Since we have a lot of stuff, we tend to take a lot of stuff with us when we attend conventions. And when we go on vacation. And when we go away for the weekend. Actually, we end up hauling board games or RPGs pretty much everywhere we go. It’s not like that’s necessarily easy; board games are heavy, especially since we like Fantasy Flight games with tons of bits. RPGs can be as easy as a dice bag and a few books, but as you can tell from the blog, that’s not really how we roll; we go in for box sets and lots of props. That being said, we’ve perfected the art of carrying game stuff with us over the past few years. Here are some protips:

  • Useful Bag #1: the LL Bean XL Boat and Tote bag. I got one of these from my work a few years back, and it’s a lifesaver. The thick canvas ensures that it won’t break under the weight of your heaviest games, and the sides stay upright and sturdy to keep your boxes from sliding around in transit. These have a kind of uncool middle-aged mom-vibe which I don’t love, but if you can get your games to fit in them, they’re probably the safest way to go. Tuck a rain jacket in on top to make sure that nothing gets wet on the way into the building.

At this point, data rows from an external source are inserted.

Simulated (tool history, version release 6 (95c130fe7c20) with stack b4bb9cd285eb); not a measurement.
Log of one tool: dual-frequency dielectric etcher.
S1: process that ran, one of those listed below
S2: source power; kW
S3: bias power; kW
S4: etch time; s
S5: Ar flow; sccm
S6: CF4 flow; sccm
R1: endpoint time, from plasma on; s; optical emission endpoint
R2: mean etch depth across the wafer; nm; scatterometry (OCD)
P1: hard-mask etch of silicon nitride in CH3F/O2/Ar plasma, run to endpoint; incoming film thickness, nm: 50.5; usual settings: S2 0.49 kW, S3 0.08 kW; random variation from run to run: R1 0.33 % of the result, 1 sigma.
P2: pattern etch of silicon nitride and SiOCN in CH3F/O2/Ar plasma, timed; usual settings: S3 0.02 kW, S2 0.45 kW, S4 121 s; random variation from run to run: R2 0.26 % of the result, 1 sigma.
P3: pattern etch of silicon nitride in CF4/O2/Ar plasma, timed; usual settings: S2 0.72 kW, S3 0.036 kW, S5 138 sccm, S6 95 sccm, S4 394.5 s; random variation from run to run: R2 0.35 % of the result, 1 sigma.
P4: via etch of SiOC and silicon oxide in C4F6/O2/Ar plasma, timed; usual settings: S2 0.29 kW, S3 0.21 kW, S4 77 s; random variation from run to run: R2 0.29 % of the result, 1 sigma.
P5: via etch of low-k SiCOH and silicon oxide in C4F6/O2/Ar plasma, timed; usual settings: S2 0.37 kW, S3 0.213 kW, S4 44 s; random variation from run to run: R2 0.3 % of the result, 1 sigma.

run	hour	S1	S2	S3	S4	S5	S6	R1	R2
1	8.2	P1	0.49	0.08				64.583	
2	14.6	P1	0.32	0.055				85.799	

  • Useful Bag #2: the IKEA bag. Those big-box FFG games won’t fit in an LL Bean tote, but they’ll fit in one of those huge, tarp-material IKEA bags. (I learned while writing this post that they’re called FRAKTA bags. I will now insist on calling them “the FRAKTAS” in an annoying voice from here on out.) Since they’re designed to fold up after use, the IKEA bags have flimsy sides and won’t keep your stuff from sliding around in the car, so make sure you Tetris anything you put in these bags into the back of your car carefully so your stuff doesn’t go flying when you take a left turn.
  • Useful Tip #1: Keep your dice separate from everything else in a handy dice bag. I like the FFG bags, although many people I know swear by DragonChow bags. Little dice bags can get lost in the mess of everything else you’re carrying, so stash them in a smaller bag that you mean to take with you. Lots of games use standard sets of dice, so having a set handy means you’ll have your own handy.
  • Box it: Staples carries Really Useful Boxes, which are my favorite way of carrying little bits and organizing them at the table, but any crafting store will have an assortment of plastic boxes ideal for carrying bits in their beading section. If you store your things in crafting boxes when you put your games away, you’ll have a handy way to keep them tidy on the table, too.
  • Take the right equipment: I’m fond of my cardstock buildings, but they don’t travel well. Pulling out Paizo or D&D map tiles allow for a variety of quick scenery changes without taking up a ton of space.